# How to Open WLMP file without Windows Live Movie Maker



## yellosnosid (Dec 28, 2012)

Does anyone know any good programs?
Thanks


----------



## Noyb (May 25, 2005)

Window Live Movie Maker "WLMM" has been renamed and updated by WMM 2012 .. see Here

I don't think there is any way of viewing the wlmp file without WLMM .. or WMM 2012
You'll also need the Video files the Video was made with - as they are not included in the wlmp project file.

The video should have been saved as a wmv file.


----------



## yellosnosid (Dec 28, 2012)

good to know,thanks =)
Will wmv allow me to play a video & also edit it on another computer if I wish using Movie Maker?
Thanks


----------



## Noyb (May 25, 2005)

YES .. Play in about any viewer ... and edit in WLMM or WMM 2012.
You can save the WMM project file, But it needs to know where the original wmv video files are located.


----------



## yellosnosid (Dec 28, 2012)

great,thanks.How can i make sure that it knows where the original wmv video files are located?


----------



## Noyb (May 25, 2005)

I put in same folder .. If folder moved, you'll have the option to tell it where to re-find the location.
assuming you know where they are .. or went to


----------



## yellosnosid (Dec 28, 2012)

ok,thanks.
If I have all the files on a USB without changing the location of the images....in the files will that work(just copied each folder)?


----------



## Noyb (May 25, 2005)

Probably ... If re-editing I move them back to my desktop.
It's sorta easy to "re-find" them for the moved project file.
You're OK as long as you don't loose them and know where they are


----------



## yellosnosid (Dec 28, 2012)

super,thank you so much! Have a great day =)


----------



## Noyb (May 25, 2005)

I'm moving old VHS to DVD .. I'll be in Movie maker and DVD maker all day.
TX for the best wishes .. I might need them


----------



## ChuckE (Aug 30, 2004)

A free, very good, very versatile video (and then some) player is KMPlayer. It has embedded codecs, so many that there are probably few filetypes it can't play. You might want to check it out.


----------



## yellosnosid (Dec 28, 2012)

thanks,I tried it but got an error 80040218


----------



## Noyb (May 25, 2005)

A wlmp is a move maker Project file.
It can only be opened in Movie Maker .. the version that made the Movie .. a wmv file


----------



## yellosnosid (Dec 28, 2012)

ok,thanks,how do I know which version of MM I have & can I dowload a the same version onto another old computer?
Hope ur VHS to DVD was successful ;-)


----------



## Noyb (May 25, 2005)

Don't know .. And it probably won't work anyway.
Should be the same computer ... The project wlmp file does NOT contain the original movie files .. It only links to them.
So, They must also be in the computer or saved somewhere .. and the wlmp project must know where they are.

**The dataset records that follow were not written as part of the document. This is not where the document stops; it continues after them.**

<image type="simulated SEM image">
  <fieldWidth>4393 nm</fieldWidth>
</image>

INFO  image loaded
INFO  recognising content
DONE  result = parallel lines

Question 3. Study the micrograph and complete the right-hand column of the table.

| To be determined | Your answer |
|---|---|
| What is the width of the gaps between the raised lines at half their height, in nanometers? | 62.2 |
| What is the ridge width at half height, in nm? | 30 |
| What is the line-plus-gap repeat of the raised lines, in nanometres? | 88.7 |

If not the same version of Movie Maker .. You'd probably need the original move files .. And remake the video.

it was successful .. I'm now making movies in WLMM that I shot last night .. will be on Youtube in a few hours


----------



## yellosnosid (Dec 28, 2012)

so if I do a backup of PC on USB then open it in the same WMP version on another computer I should be ok?
Is there anywhere I can store a movie that isn't fully edited that I can continue to edit online,so I don't have to worry about loosing it & it not finding wmp files without having to start over again?Or just a simpler way...
Thanks
Good for you =)


----------



## Noyb (May 25, 2005)

1: Yes as long as you save all the files.
2: Not online ????? ... Save the wlmp "project" file and the original video files.


----------



## Noyb (May 25, 2005)

And this is what you see in Movie Maker when you open a wlmp Project file .... (as long as it knows were the video files, pictures and sound files are)
and the video wmv file made from the Project


----------



## yellosnosid (Dec 28, 2012)

super,thanx for the pictures =)


----------